The only reason anyone originally gave a shit about you is because you are a MILF from Alaska.  We hadn’t seen that porn scenario yet.  Then you started talking.  Now, nobody cares.  But you’re still talking.  Please stop.

The end.

Ok, that was my letter but seriously, WTF is this:

“By the way, Hollywood needs to know: We eat, therefore we hunt.”

This was in response to an Ashley Judd commercial that had a wee problem with hunting wolves with assault rifles from helicopters.  I knew Alaska was bum fuck but I didn’t know they ate wolves.  I don’t think Cro-Magnon men ate wolves.  It was too uncivilized for them.

“Some still are choosing not to hear why I’m charting a new course to advance this state,” she said, adding that “it should be so obvious to you.  It is because I love Alaska this much, sir, that I feel that it is my duty to avoid the unproductive, typical, politics-as-usual, lame-duck session in one’s last year in office.”

So, you’re quitting.  I should use the Palin Theory in bed. “Listen, the reason why I feel the need to run out of here 3 seconds after cumming is because I love you so much, sweety, that I feel that it is my duty to avoid the unproductive, typical, boredom-as-usual, lame-ass Talk & Cuddle session in one’s last minutes awake.”

Before addressing the crowd in a park with an ersatz frontier main street and encircled by a choo-choo train that was once called “Alaskaland,” Palin spent hours under a tent serving hot dogs and greeting admirers.

This sounds like a Tim Burton movie.  What the hell exactly goes on in Alaska?

Two Texans holding up pro-Palin signs said they drove on Harley-Davidsons some 4,000 miles north from the Ft. Worth area to check out Alaska and see the woman they want to be the next president.

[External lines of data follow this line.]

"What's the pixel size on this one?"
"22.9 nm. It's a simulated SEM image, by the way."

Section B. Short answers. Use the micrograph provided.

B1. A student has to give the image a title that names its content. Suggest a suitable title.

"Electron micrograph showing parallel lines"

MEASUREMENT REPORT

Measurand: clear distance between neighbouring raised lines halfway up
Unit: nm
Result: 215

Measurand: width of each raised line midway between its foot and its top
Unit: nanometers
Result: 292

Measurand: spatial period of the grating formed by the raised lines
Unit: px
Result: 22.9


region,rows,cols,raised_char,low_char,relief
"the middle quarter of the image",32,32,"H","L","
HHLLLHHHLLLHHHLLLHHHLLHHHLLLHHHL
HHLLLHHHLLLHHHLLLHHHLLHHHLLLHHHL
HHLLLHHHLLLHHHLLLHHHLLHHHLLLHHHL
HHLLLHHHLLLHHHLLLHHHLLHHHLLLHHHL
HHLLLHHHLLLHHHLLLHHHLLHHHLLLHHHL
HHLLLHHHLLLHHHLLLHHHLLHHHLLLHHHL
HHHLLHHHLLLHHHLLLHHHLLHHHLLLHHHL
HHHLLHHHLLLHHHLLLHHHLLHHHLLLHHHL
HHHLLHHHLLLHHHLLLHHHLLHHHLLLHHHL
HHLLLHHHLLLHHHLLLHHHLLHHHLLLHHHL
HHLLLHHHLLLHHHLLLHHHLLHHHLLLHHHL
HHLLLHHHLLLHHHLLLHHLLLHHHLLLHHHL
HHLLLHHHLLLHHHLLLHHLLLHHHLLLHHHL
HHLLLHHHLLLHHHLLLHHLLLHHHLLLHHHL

[(2Fort Worth + Harleys)4000] x Sarah Palin 4 President = Hilarity.

(FYI, Sarah if you’re reading this, don’t let my teasing let you think that I wouldn’t love banging you.  That is so not the case.  Just wanted to be sure I’m clear.  We could always do it when your husband was out snowmobiling for caribou carcasses that he mowed down with a gatling gun.   K, thanks.)